Goal
Summary
- Key Takeaways
Experimental Design
Data
- Samples
- Outcomes and Covariates
  - All Outcomes
Setup
Summary statistics by sample
Bootstrap samples
Recycling

Goal

The goal of this document is to explore the performance of the conditional misinfo outcome for the inoculation against misinformation project.

Summary

In this script, I take as input the intermediate data set and output a table of standard errors averaged over 100 bootstrap samples of various size.

Key Takeaways

I test sample sizes from 7,000 to 10,000, where our full sample is actually 8,684 and the subset of users who shared at least one non-misinfo post in the pre-survey is 7,688, and find no case in which the standard errors are better for the conditional misinfo sharing rate compared to the (standard) post-misinfo sharing rate, either in levels or proportional to the Facts Baseline mean.

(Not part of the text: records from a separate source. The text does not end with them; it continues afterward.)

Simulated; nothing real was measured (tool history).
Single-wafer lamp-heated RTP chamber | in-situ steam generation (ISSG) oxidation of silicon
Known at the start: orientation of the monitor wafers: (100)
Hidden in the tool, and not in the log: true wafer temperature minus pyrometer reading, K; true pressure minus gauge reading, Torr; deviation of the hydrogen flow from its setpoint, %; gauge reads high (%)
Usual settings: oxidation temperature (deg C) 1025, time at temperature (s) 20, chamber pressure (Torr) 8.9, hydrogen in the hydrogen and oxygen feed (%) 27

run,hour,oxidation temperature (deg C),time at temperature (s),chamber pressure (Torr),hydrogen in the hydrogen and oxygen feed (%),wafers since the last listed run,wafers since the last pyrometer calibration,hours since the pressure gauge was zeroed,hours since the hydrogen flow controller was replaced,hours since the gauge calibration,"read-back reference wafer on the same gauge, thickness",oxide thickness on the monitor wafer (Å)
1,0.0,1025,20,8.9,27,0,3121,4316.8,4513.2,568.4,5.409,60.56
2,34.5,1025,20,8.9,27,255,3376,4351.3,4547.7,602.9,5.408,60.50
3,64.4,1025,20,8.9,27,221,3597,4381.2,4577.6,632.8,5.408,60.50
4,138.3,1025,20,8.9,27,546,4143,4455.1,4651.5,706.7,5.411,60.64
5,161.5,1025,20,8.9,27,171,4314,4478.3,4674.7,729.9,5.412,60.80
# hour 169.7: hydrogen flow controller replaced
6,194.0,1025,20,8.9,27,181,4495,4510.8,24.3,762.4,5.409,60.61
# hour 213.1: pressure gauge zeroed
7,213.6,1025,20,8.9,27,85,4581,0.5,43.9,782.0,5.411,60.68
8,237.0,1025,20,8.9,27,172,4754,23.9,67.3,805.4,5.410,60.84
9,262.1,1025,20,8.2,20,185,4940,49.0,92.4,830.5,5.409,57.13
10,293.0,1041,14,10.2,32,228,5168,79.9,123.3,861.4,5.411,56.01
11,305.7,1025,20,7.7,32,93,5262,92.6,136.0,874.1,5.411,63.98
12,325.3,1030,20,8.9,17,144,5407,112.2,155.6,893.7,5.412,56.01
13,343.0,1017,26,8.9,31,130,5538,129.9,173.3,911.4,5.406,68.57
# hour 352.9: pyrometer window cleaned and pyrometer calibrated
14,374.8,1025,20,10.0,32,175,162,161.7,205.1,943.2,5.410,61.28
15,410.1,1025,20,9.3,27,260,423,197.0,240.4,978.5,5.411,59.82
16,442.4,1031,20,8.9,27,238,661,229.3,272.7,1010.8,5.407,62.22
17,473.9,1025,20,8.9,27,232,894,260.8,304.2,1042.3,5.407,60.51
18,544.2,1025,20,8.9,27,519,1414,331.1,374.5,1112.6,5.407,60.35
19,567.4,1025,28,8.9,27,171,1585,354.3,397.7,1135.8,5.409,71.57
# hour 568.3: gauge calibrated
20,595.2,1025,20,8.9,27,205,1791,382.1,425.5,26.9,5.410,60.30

After reflecting, I believe the inherent issue is that we observe behavior on 3 posts for the conditional outcome and 6 posts for the standard outcome. Doubling the number of observations per user reduces the variance more than reducing the variance by eliminating a source of noise (topic interest).

Experimental Design

The goal of this experiment is to study the effect of different text message courses on misinformation sharing and discernment. The figure below diagrams the experimental design. We recruited participants through Facebook ads to complete a five-day text message course, plus a pre- and post-survey, for a mobile airtime payment. Participants who clicked an ad were directed to the pre-survey on Qualtrics, where they were first randomized on whether they would see an accuracy nudge in the pre- and post-survey. Conditional on completing the pre-survey, participants were randomized into one of the text message course interventions and enrolled in the course. Participants in all course interventions, except the No-course baseline, received one text message a day for five days starting on the day they completed the pre-survey. Participants in the No-course baseline received the Combo course after the post-survey to ensure we fulfilled our recruitment promise of a text message course. On the last day of the course, participants received a link to complete the post-survey on Qualtrics. Participants who completed the post-survey were paid KSH 500 (about $4 in U.S. dollars) in mobile airtime. Seven to eleven weeks later, participants who completed the post-survey were randomized on whether they would see a prime in the text message recruiting them to a follow-up survey. Participants who completed the follow-up survey were paid KSH 350 (about $3 in U.S. dollars).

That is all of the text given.